BBC Young Musician result

14th May 2012 | Concerts, Daily Life, Inspirations | 6 comments

Last night my TV recorder failed to record the Final of BBC Young Musician. I had been so looking forward to it and was crushed to find that I couldn’t watch it when I got home from a coaching session. BBC iPlayer tantalised me with ‘Coming Soon’, but didn’t say when.

So last night I tried to google the result. There was nothing; not on the news pages, not in a general internet search, not even on the BBC web page devoted to the competition. Yet I knew the competition had finished in Gateshead hours before. Why was nobody publishing the result? It seemed bizarre. I watched the 10pm BBC news which didn’t mention it either.

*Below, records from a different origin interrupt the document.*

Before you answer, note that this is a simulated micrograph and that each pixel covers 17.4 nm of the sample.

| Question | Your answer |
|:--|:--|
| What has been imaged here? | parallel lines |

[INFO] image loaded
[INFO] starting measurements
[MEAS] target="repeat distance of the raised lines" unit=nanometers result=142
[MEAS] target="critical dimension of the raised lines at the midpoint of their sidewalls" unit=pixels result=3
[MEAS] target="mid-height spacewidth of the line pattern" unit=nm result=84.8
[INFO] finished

This morning I tried again – still no result. The BBC Young Musician website had still not been updated. Shame on you, BBC Wales! There was nothing on the news pages. And finally it was from Norman Lebrecht’s blog that I learned the winner’s name. I’m thrilled that cellist Laura van der Heijden was the winner (readers will remember I mentioned her at an earlier stage of the competition), but surely there should be far more fanfare and celebration of her and of the other outstanding young musicians? For me, and I imagine for many others, these young people have been an inspiration over the weeks of the competition. Why on earth is the publicity so reticent? Shouldn’t we be shouting from the rooftops about talent of this order?


  1. Roxy

    I agree. I opened the BBC news page and there was nothing, not even in the entertainment and arts page, from a quick glance. Laura van der Heijden or a lady with a dancing dog (BGT)? I know which sets my imagination on fire. One is ultimately a cul de sac, the other expresses the whole world and beyond. As for the actual programme, I wasn’t mad on the presentater’s style. It was over the top – rather frenetic and why do we have to have two traditionally slim attractive young women? So obvious. Also, too many “wonderfuls, incredibles, astonishings, fantastics” from the two male interviewees throughout the evening to actually hold any real meaning. It just sounded like a wash of nervous enthusiasm done under tremendous time pressure. The collective energy of the adjudicating panel on the other hand showed little to no warmth or character, particularly the lady announcing the winner at the end. Thank goodness for the musical talent, in particular Laura who entered effortlessly into the heart of the Walton, seeming to understand it with an emotional maturity not confined to her years, and yet after all that to have the grace to say “I just feel so lucky” when she was asked that oh so crass question “how do you feel”. She seems like a gift straight from heaven.

  2. Jane

    I hope you’ve been able to catch up with it on i-player, the musicianship was wonderful. I heard Laura van der Heijden being interviewed on Radio 3 yesterday and, again, she was so graceful, and lovely about it all.
    I was at the performance reviewing for Bachtrack – as far as I can see, my review is the only one of the live concert – I am truly shocked that none of the newspapers were there.

    • Susan Tomes

      Yes, I agree – I looked at several newspapers yesterday and didn’t see a single thing. We are so swamped with gossip, trivia and chat about other television ‘talent’ programmes, yet nobody can be bothered to go and write about some truly remarkable young musicians in the BBC’s own flagship competition, which only happens every couple of years. I don’t understand.

  3. James B

    I don’t know why you’re surprised, Susan! I listened to your Schumann Violin and Piano Sonatas CD for the first time the other day, (an unplanned purchase but oh-so-deliciously-worth-it!) Why are you not a household name? Why are people not walking down the streets humming themes from the 3 Romances for violin or oboe and piano? Why are people naming their children Britney and Wayne and not Clara and Robert? A society with unusual priorities is the reason!

  4. Susan Tomes

    Thank you, James. But alas, it seems that it’s us who have the ‘unusual priorities’.